When you are not in the "Trust Zone," chaos undermines school functioning resulting in a lack of action on initiatives and/or divisiveness that leads to a sense of not belonging. The more high-quality relationships students have with adults, the better their engagement, belonging, and ultimately, their learning. Like gas for your car, trust is the energy needed to move both educators and students forward.
Additionally, administrators must trust teachers to be able to consider the students’ best interests when making decisions. Administrators must believe that their teachers are teaching appropriate content that will benefit the students and walking into a classroom to support teachers or greet students. A classroom visit outside of evaluation periods is a great way to simply interact with students when there is a strong relationship between the teacher and administrator.
Similarly, having faith in one another plays a vital role in student-teacher success. A teacher must be willing to let go of control to establish a student-centered classroom based on relationships. When educators give students the power of confidence, they are relaxed and safe in your classroom. Emotional security contributes significantly to student success in your classroom, both academically and socially. When students are welcome to ask for help when struggling with an assignment, they feel supported. If a student is being bullied, they need to know the school will take action to create safety. This is yet another pathway to being in the Trust Zone.

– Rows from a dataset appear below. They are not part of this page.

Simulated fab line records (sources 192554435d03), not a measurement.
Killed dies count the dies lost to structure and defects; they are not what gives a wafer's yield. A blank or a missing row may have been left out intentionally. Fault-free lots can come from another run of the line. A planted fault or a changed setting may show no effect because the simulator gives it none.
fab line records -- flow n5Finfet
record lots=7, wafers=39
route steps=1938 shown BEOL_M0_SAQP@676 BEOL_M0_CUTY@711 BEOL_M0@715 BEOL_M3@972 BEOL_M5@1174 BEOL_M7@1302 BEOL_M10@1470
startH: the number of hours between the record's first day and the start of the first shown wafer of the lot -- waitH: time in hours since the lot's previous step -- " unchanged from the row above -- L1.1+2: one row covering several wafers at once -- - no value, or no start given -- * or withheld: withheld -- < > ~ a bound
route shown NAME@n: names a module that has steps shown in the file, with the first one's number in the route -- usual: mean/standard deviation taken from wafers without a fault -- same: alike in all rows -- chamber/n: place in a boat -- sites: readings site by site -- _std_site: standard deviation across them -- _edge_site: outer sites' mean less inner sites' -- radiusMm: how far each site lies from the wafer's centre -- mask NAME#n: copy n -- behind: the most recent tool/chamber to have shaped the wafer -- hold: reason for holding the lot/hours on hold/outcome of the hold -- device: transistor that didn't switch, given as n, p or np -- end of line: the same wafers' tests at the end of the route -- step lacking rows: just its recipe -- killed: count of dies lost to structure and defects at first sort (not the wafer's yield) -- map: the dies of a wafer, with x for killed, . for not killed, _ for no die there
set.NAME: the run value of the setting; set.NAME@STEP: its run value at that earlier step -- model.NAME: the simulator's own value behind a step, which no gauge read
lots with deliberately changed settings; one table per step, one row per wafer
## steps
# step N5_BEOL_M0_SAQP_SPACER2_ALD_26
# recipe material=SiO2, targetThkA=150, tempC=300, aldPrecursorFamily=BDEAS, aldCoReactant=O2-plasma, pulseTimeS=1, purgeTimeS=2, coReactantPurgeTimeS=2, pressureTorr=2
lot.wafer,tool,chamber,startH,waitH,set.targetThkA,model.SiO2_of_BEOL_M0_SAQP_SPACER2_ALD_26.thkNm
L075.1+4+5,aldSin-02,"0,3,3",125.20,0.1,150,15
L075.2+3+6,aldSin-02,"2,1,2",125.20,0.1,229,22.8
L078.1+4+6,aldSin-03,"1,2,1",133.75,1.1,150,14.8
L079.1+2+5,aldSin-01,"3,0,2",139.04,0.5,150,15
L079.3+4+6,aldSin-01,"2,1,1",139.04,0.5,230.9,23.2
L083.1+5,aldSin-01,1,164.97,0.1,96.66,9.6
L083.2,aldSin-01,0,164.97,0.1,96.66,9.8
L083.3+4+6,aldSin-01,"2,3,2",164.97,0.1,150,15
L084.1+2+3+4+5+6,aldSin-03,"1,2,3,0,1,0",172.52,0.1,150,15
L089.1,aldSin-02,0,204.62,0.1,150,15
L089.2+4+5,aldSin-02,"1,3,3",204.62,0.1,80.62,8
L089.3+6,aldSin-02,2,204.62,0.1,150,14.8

If you would like to build trust, consider starting here:
Take time to listen to your students, teachers, and administrators. Listen to what they are going through and what drives each person.
Be kind to each other. Regardless of your position, It takes courage to stand up and speak your mind.
Collaborate and communicate with each other to fulfill a common goal. Trust takes ample time for connection with one another. Given the impact, it is time well spent.
As a beginning teacher many years ago, I would shake in fear and nervousness when my principal would walk into my classroom. I didn’t trust him to see all the excellent work I was doing as he was unable to see the hours of designing, analysis, and nuanced interactions that went into a 20-minute formal observation; I also didn’t trust him to help me in overwhelming moments of stress.
Until one day as we were going over data, my principal let me know how he valued me, and every time he entered my classroom, he saw how excited and engaged my students were in the lesson. He showered me with gratitude and compliments. Most importantly, he saw my efforts, listened, and let me know that he was there to help me. He reassured me that we are a team and no one is alone. This trusting environment is a place where educators, students, and families can thrive and it’s a place where I want to be.
Jessica Barbera is currently a second grade teacher. Prior to moving to Hawaiʻi Island, Jessica taught kindergarten in Honolulu. This summer she collaborated with teachers from different islands to team-teach "Mad Scientists", a PreK through first grade class in the innovative Virtual Summer Learning Lab. Jessica is passionate about learning from and collaborating with her students, parents, ...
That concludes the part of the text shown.